I debate when we should leave for dinner before coming back to the moment and changing the subject. “We should put out our clothes for church service tomorrow. This way it will be easier to get ready in the morning,” I say. The youngest looks at me with a pondering face as the eldest who has gone back to watching her show remains silent. I take this as my cue to leave them at their leisure and descend the creaky stairs.

After checking the weather and realizing it’s forty degrees in mid-winter, I slip on my shoes, put on my winter vest and announce, “I’m going outside. It’s too beautiful to be in the house.” I say shutting the door behind me with the dog in tow.

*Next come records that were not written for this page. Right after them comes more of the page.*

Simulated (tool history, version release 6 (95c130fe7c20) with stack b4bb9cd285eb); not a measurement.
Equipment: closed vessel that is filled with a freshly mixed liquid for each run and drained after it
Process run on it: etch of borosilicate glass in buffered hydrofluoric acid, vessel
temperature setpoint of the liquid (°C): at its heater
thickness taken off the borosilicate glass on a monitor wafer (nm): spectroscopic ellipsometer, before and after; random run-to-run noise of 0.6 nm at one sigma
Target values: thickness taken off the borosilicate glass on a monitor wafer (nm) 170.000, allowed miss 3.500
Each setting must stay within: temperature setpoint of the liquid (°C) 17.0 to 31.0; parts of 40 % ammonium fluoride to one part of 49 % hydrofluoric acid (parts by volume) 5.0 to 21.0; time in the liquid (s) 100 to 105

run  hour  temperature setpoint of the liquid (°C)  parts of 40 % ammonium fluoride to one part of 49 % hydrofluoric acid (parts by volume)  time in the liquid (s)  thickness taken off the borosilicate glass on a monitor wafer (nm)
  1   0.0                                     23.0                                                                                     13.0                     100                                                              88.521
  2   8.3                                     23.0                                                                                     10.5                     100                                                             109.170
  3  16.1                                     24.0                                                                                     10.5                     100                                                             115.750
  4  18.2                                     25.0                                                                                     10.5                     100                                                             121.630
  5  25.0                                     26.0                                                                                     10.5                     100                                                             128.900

No more than a minute has gone by, when little feet come racing by me toward the garage, emerging with her bike. “I can go fast,” the youngest says.

“Oh yeah?” I playfully challenge her as I begin jogging pushing her to pedal faster toward the mailbox.

“I’m going to beat you!” She shouts through her laughter.

“No, you’re not.” I tell her with a serious, yet playful smile on my face.

“Oh yes I am!” She squeals blowing past me as I slow my steps. “I win!” She shouts once she reaches the end of the driveway.

I watch her turn her bike around, tie up her hair before taking off again almost running me over. Fast and fearless she is, as her tires spin through puddle speeding towards the house, swerving tire tracks pattern the asphalt.

“Race me again.” She pushes me to run beside her.

“I’m going to win this one.” I say excitedly as she pushes on the pedals with more determination, peddling faster.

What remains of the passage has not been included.